One hundred years ago, on January 10, 1917, William Frederick Cody, better known as Buffalo Bill, died in Denver, Colorado. The celebrated Chief of Scouts of the Seventh Kansas Cavalry, who had also served as a guide for the army and the Pacific Railroad, and legendary buffalo hunter and icon of the prairies of the American West, was then known for his “Buffalo Bill Wild West Show,” a kind of circus with which he traveled all around the world.
Needless to say, his legend, as reported in the article published by Marco Roncalli in Avvenire, did not disappear with his death. On the contrary, it would only begin, in the surroundings of Lookout Mountain, in Colorado, where today one can visit not only his tomb but also a museum named after him (in fact, one of the most visited museums in the United States), and also in countries in which one would think there might be no particular reason to remember Buffalo Bill. One might think that would the case with Italy, where Cody had traveled with his Wild West Show at least twice: once in 1890, and another time in 1906.

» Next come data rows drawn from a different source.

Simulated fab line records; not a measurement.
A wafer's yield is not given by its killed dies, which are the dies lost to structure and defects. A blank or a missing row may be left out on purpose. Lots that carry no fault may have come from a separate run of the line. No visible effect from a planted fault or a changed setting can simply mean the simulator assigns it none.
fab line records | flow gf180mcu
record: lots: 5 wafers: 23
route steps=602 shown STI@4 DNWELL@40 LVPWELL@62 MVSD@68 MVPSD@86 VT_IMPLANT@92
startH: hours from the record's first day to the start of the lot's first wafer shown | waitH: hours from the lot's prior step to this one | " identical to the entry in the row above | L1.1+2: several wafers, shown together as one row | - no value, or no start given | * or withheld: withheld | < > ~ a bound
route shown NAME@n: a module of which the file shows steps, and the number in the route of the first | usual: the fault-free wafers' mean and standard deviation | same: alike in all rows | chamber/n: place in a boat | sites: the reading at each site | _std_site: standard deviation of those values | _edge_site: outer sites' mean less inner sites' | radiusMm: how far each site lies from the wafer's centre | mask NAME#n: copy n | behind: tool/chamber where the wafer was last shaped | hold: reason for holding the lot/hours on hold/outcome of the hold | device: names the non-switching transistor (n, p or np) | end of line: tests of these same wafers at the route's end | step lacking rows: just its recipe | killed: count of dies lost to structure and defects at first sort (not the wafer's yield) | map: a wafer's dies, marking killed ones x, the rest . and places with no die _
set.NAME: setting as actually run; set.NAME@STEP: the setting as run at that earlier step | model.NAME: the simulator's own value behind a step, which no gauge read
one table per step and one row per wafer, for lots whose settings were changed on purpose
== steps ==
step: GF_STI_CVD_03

But Buffalo Bill’s visits to Italy are worth remembering for two reasons. The first, perhaps the most obvious, is because it was he who took to Europe the myth of the so-called Wild American West, adapting the format of the circus that Phineas Barnum had recently invented to his own shows, shaping a whole different way to look at the Americas in the European imagination. In order to avoid wasting any precious time, Cody traveled from one city to another by train, and would set up his show in big open spaces, presenting his fantastic simulation of the battle of Little Big Horn, and then the reenactment of the famous hand-to-hand combat between Buffalo Bill himself and Chief Yellow Hand. Thousands of spectators succumbed to the publicity that invited them to see the show.
The second reason has to do with the day Buffalo Bill set up his camp in the Roman meadows on March 3, 1890, quite near the Vatican itself, after rejecting the Coliseum, considering it not “fit for his show.” In any case, it is known that Cody asked for an audience with Pope Leo XIII, but his first request was rejected, on the grounds that his entourage was far too numerous (almost the whole cast of his show!), but later Cody himself and some of his companions were allowed to attend the Pontiff’s entrance into the Sala Ducale, as the pope was taken into the Sistine Chapel.
According to Roncalli’s article, the following day one could read in the New York Herald that “one of the strangest events ever to occur within the austere walls of the Vatican was the sensational entry made this morning by Buffalo Bill leading his cowboys and Indians (…) among the immortal frescoes of Michelangelo and Raphael, and in the midst of the oldest Roman aristocracy, suddenly a band of savages appeared, their faces painted, covered with feathers and arms, armed with axes and knives (…) Suddenly, a beautiful and chivalrous figure appeared. It was Colonel William F. Cody, Buffalo Bill. He greeted the Camerlengo with a gesture and took a step through the ranks of the guards.”
The press also notes that one of the Indians first greeted the Pope’s arrival by shouting, knelt to ask for his blessing, and then, as he rose, he screamed again. Most of the American Indians who accompanied Cody were, in fact, Catholics. Some chroniclers point out that Leo III discreetly smiled, perhaps puzzled.
The Denver Museum still preserves the gifts the Pontiff gave Buffalo Bill and his companions: rosaries and medals of his pontificate. After the visit, Cody would take his show to Florence and other Italian cities, to which he would return in 1906, before finally returning to Denver, where the famous Mother Cabrini had already founded a series of orphanages.
The day before his death, on January 9, 1917, and even though he was a Mason all his life, Buffalo Bill asked Father Christopher Walsh to baptize him as a Catholic. As Roncalli points out, we will never know whether it was a late conversion, or if the blessing of Leo XIII had matured over time.